FF91 image via Faraday Future
Written by David Castellon
Struggling startup electric car manufacturer Faraday Future may have a white knight to save it from its most recent financial peril.
The news came from a posting three days ago on the Linkedin account of Patrick De Potter, a former Tesla Motors executive and current CEO of Netherlands-based EVA.IO, stating, “EVAIO has made contact with Faraday Future to invest 900 million USD over three years via indirect STO.”
An STO, or “security token offering” essentially is a way for businesses to offer shares of stock in the form of “tokens” that a recipient could sell on the crypto currency market, similar to the way Bitcoin and other digital currencies are traded. But the tokens are backed by the assets of the issuing company.
De Potter’s posting goes on to say, “FF and EVA.IO will now start up the discussion for the details of the plan,” with no further information offered in the post.
EVA.IO launched earlier this year as a digital system that could be installed in electric cars that gathers driving data and offers the owners tokens to market that data, according to Nasdaq.com.
If the offer from the European company is valid, it comes at a crucial time for Faraday, which had intended to start regular production of cars out of its first plant in Hanford – a renovated former tire plant – early next year.
But those plans seem up in the air now, as in recent weeks the company has engaged in a feud with a major investor that put $800 million into FF late last year – a time when the company also was severely strapped for cash – and had committed to invest $1.2 billion more over several years.
Now FF officials are looking to break ties with that investor, with the car company claiming a payment of $300 million due Aug. 1 and $200 million due Oct. 31 weren’t made, according to documents filed with the U.S. District Court, Central Division, in Los Angeles.
It goes on to accuse the investor, Season Smart, now a division of Chinese health and real estate conglomerate Evergrande Health Industry Group, Ltd., of holding back the money as a means of “starving” FF of capital it needs to force it into bankruptcy so the investor can seize control of the company’s assets and intellectual property.

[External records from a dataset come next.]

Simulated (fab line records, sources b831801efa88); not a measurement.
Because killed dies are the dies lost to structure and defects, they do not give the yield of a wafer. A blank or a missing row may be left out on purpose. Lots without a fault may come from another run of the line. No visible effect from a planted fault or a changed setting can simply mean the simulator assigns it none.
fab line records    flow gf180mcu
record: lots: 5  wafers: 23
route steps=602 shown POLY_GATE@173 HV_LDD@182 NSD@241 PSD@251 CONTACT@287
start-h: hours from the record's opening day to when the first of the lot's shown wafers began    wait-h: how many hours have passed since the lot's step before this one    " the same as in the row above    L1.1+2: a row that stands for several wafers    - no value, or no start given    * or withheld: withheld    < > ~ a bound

Evergrande, has accused FF’s CEO, Chinese billionaire Jia Yueting – who originally bankrolled the electric car venture but had to allow in new investors after running into his own financial problems – of trying to deny its investor rights.
Without those added funds from Season Smart, FF has had to lay off an undisclosed number of workers in the Central Valley and Gardena and cut the pay of those still working, all before line production of the company’s planned luxury cars has even begun.
When asked about De Potter’s offer, John Schilling, an FF spokesman, said via email that “we are speaking with a number of potential investors, but nothing has been made yet. We have no further comment on this potential deal with EVA.IO.”